Re: [PATCH] drm/sched: Add error code parameter to drm_sched_start

Alex Deucher <alexdeucher@xxxxxxxxx> · Wed, 24 Jul 2024 14:55:23 -0400

On Wed, Jul 24, 2024 at 2:43 PM <vitaly.prosyak@xxxxxxx> wrote:
>
> From: Vitaly Prosyak <vitaly.prosyak@xxxxxxx>
>
> The current implementation of drm_sched_start uses a hardcoded -ECANCELED to dispose of a job when
> the parent/hw fence is NULL. This results in drm_sched_job_done being called with -ECANCELED for
> each job with a NULL parent in the pending list, making it difficult to distinguish between recovery
> methods, whether a queue reset or a full GPU reset was used. To improve this, we first try a soft
> recovery for timeout jobs and use the error code -ENODATA. If soft recovery fails, we proceed with
> a queue reset, where the error code would still be -ENODATA for the job. Finally, for a full GPU
> reset, we use error codes -ECANCELED or -ETIME. This patch adds an error code parameter to
> drm_sched_start, allowing us to differentiate between queue reset and GPU reset failures.
> This enables user mode and test applications to validate the expected correctness of the requested
> operation. After a successful queue reset, the only way to continue normal operation is to call
> drm_sched_job_done with the specific error code -ENODATA.
>
> v1: Initial implementation by Jesse utilized amdgpu_device_lock_reset_domain and
>     amdgpu_device_unlock_reset_domain to allow user mode to track the queue reset status
>     and distinguish between queue reset and GPU reset.
> v2: Christian suggested using the error codes -ENODATA for queue reset and -ECANCELED or
>     -ETIME for GPU reset, returned to amdgpu_cs_wait_ioctl.
> v3: To meet the requirements, we introduce a new function drm_sched_start_ex with an additional
>     parameter to set dma_fence_set_error, allowing us to handle the specific error codes
>     appropriately and dispose of bad jobs with the selected error code depending on whether
>     it was a queue reset or GPU reset.
>
> Signed-off-by: Jesse Zhang <jesse.zhang@xxxxxxx>
> Signed-off-by: Vitaly Prosyak <vitaly.prosyak@xxxxxxx>
> ---
>  drivers/gpu/drm/scheduler/sched_main.c | 19 ++++++++++++++++---
>  include/drm/gpu_scheduler.h            |  1 +
>  2 files changed, 17 insertions(+), 3 deletions(-)
>
> diff --git a/drivers/gpu/drm/scheduler/sched_main.c b/drivers/gpu/drm/scheduler/sched_main.c
> index 7e90c9f95611..5a534772335a 100644
> --- a/drivers/gpu/drm/scheduler/sched_main.c
> +++ b/drivers/gpu/drm/scheduler/sched_main.c
> @@ -671,13 +671,14 @@ void drm_sched_stop(struct drm_gpu_scheduler *sched, struct drm_sched_job *bad)
>  EXPORT_SYMBOL(drm_sched_stop);
>
>  /**
> - * drm_sched_start - recover jobs after a reset
> + * drm_sched_start_ex - recover jobs after a reset
>   *
>   * @sched: scheduler instance
>   * @full_recovery: proceed with complete sched restart
> + * @error : err code for set dma_fence_set_error
>   *
>   */
> -void drm_sched_start(struct drm_gpu_scheduler *sched, bool full_recovery)
> +void drm_sched_start_ex(struct drm_gpu_scheduler *sched, bool full_recovery, int error)

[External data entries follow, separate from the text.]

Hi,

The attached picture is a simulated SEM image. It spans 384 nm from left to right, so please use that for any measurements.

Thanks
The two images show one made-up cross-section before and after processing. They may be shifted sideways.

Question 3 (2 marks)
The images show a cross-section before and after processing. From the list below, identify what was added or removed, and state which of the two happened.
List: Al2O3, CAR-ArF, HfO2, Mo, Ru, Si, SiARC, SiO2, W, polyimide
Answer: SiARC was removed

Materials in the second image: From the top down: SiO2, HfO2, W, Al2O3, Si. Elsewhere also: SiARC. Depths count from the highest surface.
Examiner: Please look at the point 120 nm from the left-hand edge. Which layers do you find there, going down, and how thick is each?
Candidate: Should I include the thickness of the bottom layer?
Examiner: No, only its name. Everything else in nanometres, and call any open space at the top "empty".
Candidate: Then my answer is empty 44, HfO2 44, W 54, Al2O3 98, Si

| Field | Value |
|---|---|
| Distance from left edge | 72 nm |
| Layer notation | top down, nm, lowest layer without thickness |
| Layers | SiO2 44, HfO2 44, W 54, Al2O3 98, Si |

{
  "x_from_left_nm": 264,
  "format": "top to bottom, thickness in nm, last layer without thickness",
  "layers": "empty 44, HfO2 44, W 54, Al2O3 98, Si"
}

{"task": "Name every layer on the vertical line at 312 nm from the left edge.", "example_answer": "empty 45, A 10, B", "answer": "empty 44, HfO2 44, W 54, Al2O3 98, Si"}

How about calling this drm_sched_start_with_recovery_error() or
similar?  drm_sched_start_ex() is not super clear.

Also, add some information to the function documentation above to
describe when and why you'd want to specify separate error messages.
Something like in your patch description.

Alex

>  {
>         struct drm_sched_job *s_job, *tmp;
>         int r;
> @@ -704,7 +705,7 @@ void drm_sched_start(struct drm_gpu_scheduler *sched, bool full_recovery)
>                                 DRM_DEV_ERROR(sched->dev, "fence add callback failed (%d)\n",
>                                           r);
>                 } else
> -                       drm_sched_job_done(s_job, -ECANCELED);
> +                       drm_sched_job_done(s_job, error);
>         }
>
>         if (full_recovery)
> @@ -712,6 +713,18 @@ void drm_sched_start(struct drm_gpu_scheduler *sched, bool full_recovery)
>
>         drm_sched_wqueue_start(sched);
>  }
> +EXPORT_SYMBOL(drm_sched_start_ex);
> +/**
> + * drm_sched_start - recover jobs after a reset
> + *
> + * @sched: scheduler instance
> + * @full_recovery: proceed with complete sched restart
> + *
> + */
> +void drm_sched_start(struct drm_gpu_scheduler *sched, bool full_recovery)
> +{
> +       drm_sched_start_ex(sched, full_recovery, -ECANCELED);
> +}
>  EXPORT_SYMBOL(drm_sched_start);
>
>  /**
> diff --git a/include/drm/gpu_scheduler.h b/include/drm/gpu_scheduler.h
> index 5acc64954a88..444fa6761590 100644
> --- a/include/drm/gpu_scheduler.h
> +++ b/include/drm/gpu_scheduler.h
> @@ -580,6 +580,7 @@ void drm_sched_wqueue_stop(struct drm_gpu_scheduler *sched);
>  void drm_sched_wqueue_start(struct drm_gpu_scheduler *sched);
>  void drm_sched_stop(struct drm_gpu_scheduler *sched, struct drm_sched_job *bad);
>  void drm_sched_start(struct drm_gpu_scheduler *sched, bool full_recovery);
> +void drm_sched_start_ex(struct drm_gpu_scheduler *sched, bool full_recovery, int error);
>  void drm_sched_resubmit_jobs(struct drm_gpu_scheduler *sched);
>  void drm_sched_increase_karma(struct drm_sched_job *bad);
>  void drm_sched_reset_karma(struct drm_sched_job *bad);
> --
> 2.25.1
>